CC2011 - Operating Systems (2017/18)
|Module specification||Module approved to run in 2017/18, but may be subject to modification|
|Module title||Operating Systems|
|Module level||Intermediate (05)|
|Credit rating for module||15|
|School||School of Computing and Digital Media|
|Running in 2017/18||No instances running in the year|
This module aims to provide an understanding of the operation, functions and inter-relation of the major software components of an operating system, to give an understanding of the hardware-software interface and its control by the operating system and to develop knowledge of the user-system interface. The UNIX operating system is considered as an example.

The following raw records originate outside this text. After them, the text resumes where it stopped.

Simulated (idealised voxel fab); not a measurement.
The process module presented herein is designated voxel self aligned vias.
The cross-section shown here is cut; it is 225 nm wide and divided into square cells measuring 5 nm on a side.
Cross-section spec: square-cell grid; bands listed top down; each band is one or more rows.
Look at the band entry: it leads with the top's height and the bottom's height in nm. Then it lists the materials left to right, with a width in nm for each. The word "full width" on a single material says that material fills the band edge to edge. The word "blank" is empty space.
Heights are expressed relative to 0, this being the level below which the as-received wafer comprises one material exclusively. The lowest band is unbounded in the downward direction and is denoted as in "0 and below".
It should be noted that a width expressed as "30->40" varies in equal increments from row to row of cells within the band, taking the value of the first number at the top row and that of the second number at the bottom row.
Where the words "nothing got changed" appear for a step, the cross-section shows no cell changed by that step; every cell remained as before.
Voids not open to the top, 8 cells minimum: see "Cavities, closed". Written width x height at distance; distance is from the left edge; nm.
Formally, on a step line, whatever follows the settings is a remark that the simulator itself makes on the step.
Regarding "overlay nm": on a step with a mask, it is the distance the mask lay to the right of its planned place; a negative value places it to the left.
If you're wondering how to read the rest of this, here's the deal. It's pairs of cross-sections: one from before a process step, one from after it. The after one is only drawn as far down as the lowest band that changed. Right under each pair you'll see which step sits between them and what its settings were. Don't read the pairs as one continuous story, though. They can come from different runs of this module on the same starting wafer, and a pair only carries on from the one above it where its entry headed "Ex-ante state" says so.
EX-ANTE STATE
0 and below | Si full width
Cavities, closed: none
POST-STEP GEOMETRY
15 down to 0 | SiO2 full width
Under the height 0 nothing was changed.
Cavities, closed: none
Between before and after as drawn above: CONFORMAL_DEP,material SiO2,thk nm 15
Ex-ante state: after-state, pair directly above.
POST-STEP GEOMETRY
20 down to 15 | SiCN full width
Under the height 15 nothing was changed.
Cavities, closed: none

Prior learning requirements
Prerequisites: Elements of programming and computer system architecture in any passed modules
This module aims to provide an understanding of the operation, functions and inter-relation of the major software components of an operating system, to give an understanding of the hardware-software interface and its control by the operating system and to develop knowledge of the user-system interface.
The UNIX system is studied as both an example and as an interesting and important system in its own right. Practical exercises are based on the UNIX command language.
Introduction: Functions of operating systems.
File Management: Types of the files, creation, removing and manipulation of files. Implementation of the UNIX file system.
Process Management: Process primitives, and how they are used by the shell. Shell pipelines and redirection. Manipulation of processes. Implementation of UNIX processes.
Memory Management: Basic memory management. Virtual memory.
Input and Output Control: Principles of I/O software. I/O software layers.
Shells: Main features of shells. Main UNIX shells: the Bourne and Korn Shells.
Shell Programming: Essentials of shell programming.
Learning and teaching
A combination of lectures, tutorials, directed study and workshops is employed in the delivery of the module. Lectures, tutorials and supervised workshops 4 hours per week, unsupervised learning 2 hours per week.
The information in relation to learning and teaching of the module is uploaded to the module WebLearn site each week. Students will be able to access to this WebLearn site freely at home and the lab in the university.
The graduate attributes focused on in this module are A2, performance in a variety of contexts and A3, creative and ethical.
To achieve this module, a student must:
- Demonstrate understanding main processes behind the computer system control (A2)
- Master basic commands of a popular operating system (A2)
- Be able to develop a small program (shell script) to control computer resources (A3).
This module is assessed by means of an end-of-course, two-hour, unseen written examination (50%), and a coursework (50%).
The coursework consists of two parts. The first part, ‘Mastering UNIX commands’, is submitted on Week 5 to get formative feedback (40% of the coursework). The second part, ‘Writing a small UNIX script’, based on the first one, is submitted on Week 11 (60% of the coursework).
Students pass on aggregate.
1. Reading Materials on WebLearn.
2. Cogan B. (compilation). Operating Systems: Essentials Based on UNIX. Pearson Education Ltd., 2006. ISBN 1-84479-390-7.
1. Tanenbaum, A.S. Modern Operating Systems. Second Edition. Prentice Hall International. 2001. ISBN 0-13-092641-8.
2. Ritchie C. Operating Systems: Incorporating UNIX & Windows. Fourth Edition. Continuum, 2003. ISBN 0-8264-6416-4.
1. Sobell, M. G. A Practical Guide to the UNIX System. Third Edition. The Benjamin/ Cummings Publishing Company, Inc. 1995 (or a later edition). ISBN: 0-8053-565-1.
2. Forouzan B.A., Gilberg R.F. UNIX and Shell Programming: A Textbook. Thompson Learning, 2003. ISBN 0-534-95159-7.